Survivors of Anders Breivik's brutal 2011 terror attacks have called for him to be denied further media attention after he used his first parole hearing on Tuesday as a platform to continue spreading his neo-Nazi ideology.
With a shaven head and dressed in a dark suit, Breivik made a white supremacist sign with his fingers before raising his right arm in a Nazi salute to signal his far-Right ideology as he entered the court.
He also carried homemade signs printed in English with the words “Stop your genocide against our white nations” and “Nazi-Civil-War”.
The far-Right extremist killed 77 people in Norway’s worst peacetime atrocity in July 2011. He killed eight with a car bomb in Oslo and then gunned down 69, most of them teenagers, at a Labour Party youth camp on the island of Utoya.
“Our position is that it is necessary with (continued) confinement to protect society,” Hulda Karlsdottir, the public prosecutor, told Reuters ahead of the hearing.
"I feel it's quite absurd that he is allowed so much attention by asking for his release after only 10 years," Lisbeth Kristine Royneland, who lost her 18-year-old daughter on Utoya, told NRK ahead of the trial.
The hearing saw Breivik argue that he should be released after just over ten years in jail because he had now rejected violence as a way of promoting his Nazi ideas. He has called Par Oberg, a leading Swedish neo-Nazi, to testify for him.
He also claimed to have been brainwashed into carrying out the attacks in 2011 by a shadowy organisation, which appears, like the Knights Templar he claimed to represent at the time of his attack, to be his own creation.
Breivik, now 42, changed his legal name to Fjotolf Hansen but will be referred to throughout court proceedings by his former name. He is serving Norway’s maximum sentence of 21 years, which can be extended indefinitely if he is deemed a continued threat to society.
The Telemark court in Skien, southwest of the capital, where Breivik is serving his sentence, will hear the case this week after the Oslo state prosecutor’s office last year rejected Breivik’s application for early release.

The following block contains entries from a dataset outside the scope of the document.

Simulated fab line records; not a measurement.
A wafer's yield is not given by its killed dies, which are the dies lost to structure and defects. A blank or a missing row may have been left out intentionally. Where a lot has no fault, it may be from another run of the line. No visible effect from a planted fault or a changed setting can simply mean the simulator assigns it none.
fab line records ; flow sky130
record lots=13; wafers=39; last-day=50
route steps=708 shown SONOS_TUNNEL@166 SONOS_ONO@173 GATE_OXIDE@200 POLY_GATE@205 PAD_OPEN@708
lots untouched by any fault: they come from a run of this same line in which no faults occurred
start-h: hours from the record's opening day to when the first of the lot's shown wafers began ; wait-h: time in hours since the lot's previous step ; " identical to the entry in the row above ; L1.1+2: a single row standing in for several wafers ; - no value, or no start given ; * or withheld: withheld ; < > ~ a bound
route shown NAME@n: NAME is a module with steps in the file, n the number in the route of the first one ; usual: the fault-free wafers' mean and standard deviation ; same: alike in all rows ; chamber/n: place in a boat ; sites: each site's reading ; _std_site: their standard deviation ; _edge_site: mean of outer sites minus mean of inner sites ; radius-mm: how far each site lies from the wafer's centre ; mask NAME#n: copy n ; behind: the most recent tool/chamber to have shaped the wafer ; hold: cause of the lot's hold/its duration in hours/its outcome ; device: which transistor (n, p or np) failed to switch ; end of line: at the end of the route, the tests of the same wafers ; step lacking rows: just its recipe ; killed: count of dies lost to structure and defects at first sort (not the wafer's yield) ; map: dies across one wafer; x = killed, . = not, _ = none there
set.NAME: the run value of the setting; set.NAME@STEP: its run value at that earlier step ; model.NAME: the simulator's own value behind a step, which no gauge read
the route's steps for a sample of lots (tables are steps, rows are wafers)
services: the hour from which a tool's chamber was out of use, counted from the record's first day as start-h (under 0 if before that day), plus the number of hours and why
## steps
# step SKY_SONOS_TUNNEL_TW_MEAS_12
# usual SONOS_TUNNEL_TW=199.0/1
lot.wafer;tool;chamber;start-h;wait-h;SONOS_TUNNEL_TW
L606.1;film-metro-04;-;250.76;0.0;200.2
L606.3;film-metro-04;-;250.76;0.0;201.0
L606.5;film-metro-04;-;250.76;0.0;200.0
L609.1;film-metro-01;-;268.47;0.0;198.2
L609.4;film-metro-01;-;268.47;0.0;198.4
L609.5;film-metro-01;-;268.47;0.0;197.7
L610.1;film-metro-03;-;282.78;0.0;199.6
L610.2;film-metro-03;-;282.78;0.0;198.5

Proceedings will take place over a maximum of four days in a prison gymnasium converted into a makeshift courtroom, with a decision expected about a week later.
Randi Rosenqvist, a prison psychiatrist, has been called as one of the witnesses in the hearing. She told the newspaper Verdens Gang that her assessment had not changed since 2013 when she found Breivik “would again be able to carry out acts of violence if he found it opportune”.
“I can confirm that the conclusions previously made public are not significantly different from those that have been made now,” she said.
The editor of Norwegian daily newspaper Dagsavisen has said the paper's coverage of the hearing would be "extra cautious", partly to protect those who find seeing and listening to Breivik painful, and partly to avoid giving his views more airtime.
"Dagsavisen will not allow him to portray himself as he wants - neither in pictures nor in quotes from the court," Eirik Hoff Lysholm wrote in a statement on Monday. "He wants to use the court case as a platform for his insane ideas, and we won't contribute to that."
Miriam Einangshaug, who survived the far-right militant's gun massacre on the island of Utoya, praised the decision as "extremely good".
"This was a person who tried to kill me and who killed my friends, so of course [the media coverage] hurts," she told Norway's state broadcaster NRK ahead of the trial.
Some people have called for reporting on his parole hearing to be further restricted.
"I think it's absolutely insane that you spend resources on this at all," wrote one reader on Dagsavisen’s Facebook page. "The public simply needs to be aware that he requested release and that his request was denied. Full stop."
Other papers have taken a different approach.
Norwegian tabloid Dagbladet defended its decision to give the trial full coverage.
"We believe that it is important that the public themselves can see and hear how the terrorist behaves, expresses himself and argues," the newspaper's leader writer Martine Aurdal wrote.
Daily paper Verdens Gang said in an editorial that the case would be "a difficult reminder of the pain the perpetrator has inflicted on them", but made no promise to limit its own coverage of the trial.
Breivik is serving Norway’s maximum sentence of 21 years, which can be extended indefinitely. A decision on his parole request is expected next week.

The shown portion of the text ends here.